ALICE reflections on the recent European Commission policy brief “ A comparative analysis of public R&I funding in the EU, US, and China” highlight that the EU allocates the largest share of its public R&I budget to basic research compared to other major economies. While this investment underpins Europe’s leadership in knowledge generation, it also reveals a structural imbalance: Europe underinvests in experimental development- the later stages of R&I where ideas are translated into real-world applications.

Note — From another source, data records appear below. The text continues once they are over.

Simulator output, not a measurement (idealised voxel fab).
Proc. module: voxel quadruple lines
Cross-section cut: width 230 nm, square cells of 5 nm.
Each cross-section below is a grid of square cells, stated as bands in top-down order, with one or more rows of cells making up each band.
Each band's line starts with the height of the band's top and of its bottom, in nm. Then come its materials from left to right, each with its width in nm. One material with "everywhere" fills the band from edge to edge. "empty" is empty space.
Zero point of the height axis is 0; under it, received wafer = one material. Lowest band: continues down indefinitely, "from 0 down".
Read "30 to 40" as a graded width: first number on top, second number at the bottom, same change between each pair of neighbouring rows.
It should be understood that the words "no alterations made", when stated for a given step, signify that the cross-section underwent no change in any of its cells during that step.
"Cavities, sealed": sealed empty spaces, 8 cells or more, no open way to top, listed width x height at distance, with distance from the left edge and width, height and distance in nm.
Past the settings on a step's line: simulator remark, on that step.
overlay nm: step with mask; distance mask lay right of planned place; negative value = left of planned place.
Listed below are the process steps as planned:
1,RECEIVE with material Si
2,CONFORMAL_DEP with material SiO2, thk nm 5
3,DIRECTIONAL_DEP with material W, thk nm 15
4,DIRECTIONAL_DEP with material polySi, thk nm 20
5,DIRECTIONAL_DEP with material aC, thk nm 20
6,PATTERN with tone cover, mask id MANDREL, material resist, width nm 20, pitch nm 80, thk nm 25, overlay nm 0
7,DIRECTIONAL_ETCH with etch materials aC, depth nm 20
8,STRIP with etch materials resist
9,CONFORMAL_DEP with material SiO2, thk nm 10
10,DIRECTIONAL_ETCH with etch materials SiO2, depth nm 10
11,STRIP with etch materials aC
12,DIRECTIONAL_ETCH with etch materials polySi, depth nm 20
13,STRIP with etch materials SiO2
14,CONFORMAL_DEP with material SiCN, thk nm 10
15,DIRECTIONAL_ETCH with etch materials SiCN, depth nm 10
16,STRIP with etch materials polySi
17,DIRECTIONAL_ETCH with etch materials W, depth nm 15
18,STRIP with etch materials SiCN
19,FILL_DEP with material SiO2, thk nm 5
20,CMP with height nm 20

Basic research is essential for scientific progress, but it is experimental development that turns those discoveries into usable, scalable, and commercially viable solutions. While Europe excels in scientific discovery, the US and China are often stronger at turning research into large-scale innovations. Venture capital & Risk Investment is a key driver: in 2023, US startups attracted over $170 billion and Chinese startups around $60 billion, compared to less than $60 billion in the whole of Europe. Regulation and market size/fragmentation also play a role: the US benefits from a single market of 330 million people, while China can rapidly deploy innovations across a domestic market of 1.4 billion, whereas Europe remains fragmented. Finally, China, state-driven industrial programs starting from technology and market readiness ensure fast adoption- contrasting with Europe’s slower pathways including, conceptualization, priority setting, R&I programming, long project cycles focussing on technology readiness and missing other important factors for adoption.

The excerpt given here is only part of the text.